Wolfenstein: The New Order hands-on - loud, violent and utterly idiosyncratic
Frank Zappa once said that you should never discuss politics or philosophy in a disco environment. Wolfenstein: The New Order ignores both the letter and spirit of this wise counsel, resulting in a game that attempts to comment upon conflict while also having a bit where you hammer a button to stab a Nazi robodog in the eye. Sepia dream sequences, impossible moral choices, a philosophising protagonist: this is either a phenomenal parody of over-earnest war games or a phenomenal accidental parody of over-earnest war games.
It opens in 1946, as BJ Blazkowicz wakes from a dream about a barbeque (yes, really) to find himself in the middle of a last-ditch Allied air assault on General Deathshead, a Nazi scientist-turned-commander responsible for prolonging the war with advanced technology. The tutorial has you scutter about an aircraft cabin, put out a fire, ditch the cargo, and gun down Nazi superjets using the nose turret.
Then, for variously improbable reasons, BJ and a friend leap from their plane onto a stricken troop transport, ditch into the ocean, and begin a D-Day-style assault on an entrenched position. Except the Allies aren’t trapped in their boats by German gun emplacements: they’re trapped in their wrecked planes by prowling Nazi robodogs. This is an absurd, adolescent – and honestly pretty entertaining – take on the period, something like the daydreams of a bored teenager staring out of a window during a history lesson.
BJ takes it all incredibly seriously. He addresses every situation with the gravity of an anvil being dropped into a bouncy castle, meditating on man’s inhumanity to man as he shoots coolant pipes off the exoskeleton of a charging cyber-Nazi.
After the first level he collapses into a 14-year vegetative coma, presented as a time-lapse of seasons passing in small Polish insane asylum. Within ten seconds of waking up in 1960 he’s pounding down the corridors of said Polish asylum with a machine gun in each hand. There’ll be as much hand-wringing as applause when this game comes out, I suspect.
Underneath, however, is a capable if familiar shooter. The levels are linear but with large individual combat areas, and the AI is sufficiently advanced to keep a decent player on their toes. Early missions are a little too narrow, but latter sections are much more promising. Most of the time you’ll be shooting through crowds of Nazis to reach their commanders – special foes that, if alerted, summon waves and waves of reinforcements. It’s a novel way to make use of respawning enemies without it feeling cheap or out of the player’s control.

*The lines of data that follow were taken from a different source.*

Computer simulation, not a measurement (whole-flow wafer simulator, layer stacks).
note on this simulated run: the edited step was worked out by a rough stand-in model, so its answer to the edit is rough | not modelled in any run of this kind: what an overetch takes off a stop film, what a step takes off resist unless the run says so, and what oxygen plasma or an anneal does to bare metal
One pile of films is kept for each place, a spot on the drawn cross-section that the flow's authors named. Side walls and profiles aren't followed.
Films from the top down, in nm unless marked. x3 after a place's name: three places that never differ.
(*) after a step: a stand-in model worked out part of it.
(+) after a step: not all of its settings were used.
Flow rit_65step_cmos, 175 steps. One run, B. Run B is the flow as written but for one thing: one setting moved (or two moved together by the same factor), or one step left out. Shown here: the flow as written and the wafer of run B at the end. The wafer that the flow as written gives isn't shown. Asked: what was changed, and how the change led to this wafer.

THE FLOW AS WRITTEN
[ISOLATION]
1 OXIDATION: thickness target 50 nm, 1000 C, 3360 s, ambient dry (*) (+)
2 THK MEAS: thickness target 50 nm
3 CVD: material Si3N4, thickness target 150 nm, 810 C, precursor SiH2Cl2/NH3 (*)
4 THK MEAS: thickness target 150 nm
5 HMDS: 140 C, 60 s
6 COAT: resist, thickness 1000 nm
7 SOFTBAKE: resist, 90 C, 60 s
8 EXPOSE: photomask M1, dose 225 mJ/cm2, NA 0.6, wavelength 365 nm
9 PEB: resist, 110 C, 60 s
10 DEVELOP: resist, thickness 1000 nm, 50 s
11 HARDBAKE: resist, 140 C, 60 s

Gunfights require you to move from cover to cover constantly, alternately peeking out to secure snap headshots and barrelling forward with a gun in each hand as you hoover up armour and health pickups to stay alive.
The game is loud. Guns crack and Nazis bellow, cover collapses, robots leak flaming oil and explode. Drone enemies buzz like someone receiving a text on a chainsaw set to vibrate. There’s also a visual noisiness to the game that can obscure enemies, corridors and hidden objects – but in a firefight, the full-on regular noisiness of the game seems to compensate. Point a pair of really loud things at the nearest really loud thing and you’ll probably be fine.
In this context, a quiet approach might seem foolish – but stealth is viable. Many combat areas are open enough to offer multiple routes, and throwing knives and silenced pistols turn the game into something closer to Far Cry than Quake. This is where the minigames come in: picking locks and hot-wiring electronics to unlock hidden areas, scouting for collectibles, scanning for clues to the next secret. It’s hardly groundbreaking stuff, but it’s nice to see a modern shooter break away from Call of Duty levels of linearity.
Scooting up a ladder, I discovered a sniper rifle tucked away in a hidden cache. Then, zip-lining across to another building, I discovered a second sniper rifle. Wolfenstein: The New Order’s respect for its own internal logic is such that, yes, you can dual-wield sniper rifles. Of course you can! You might not be able to look down the scope, and it’s far less accurate, but it’d be a lesser game if you couldn’t do it.
I can’t help but admire the game’s grim, bullish commitment to being entirely absurd. It feels completely in keeping with its tone. “This is the most serious thing that has happened,” BJ might say, while lobotomising a fetishised fascist with a pair of guns the size of pneumatic drills. “This is a statement about war or something.”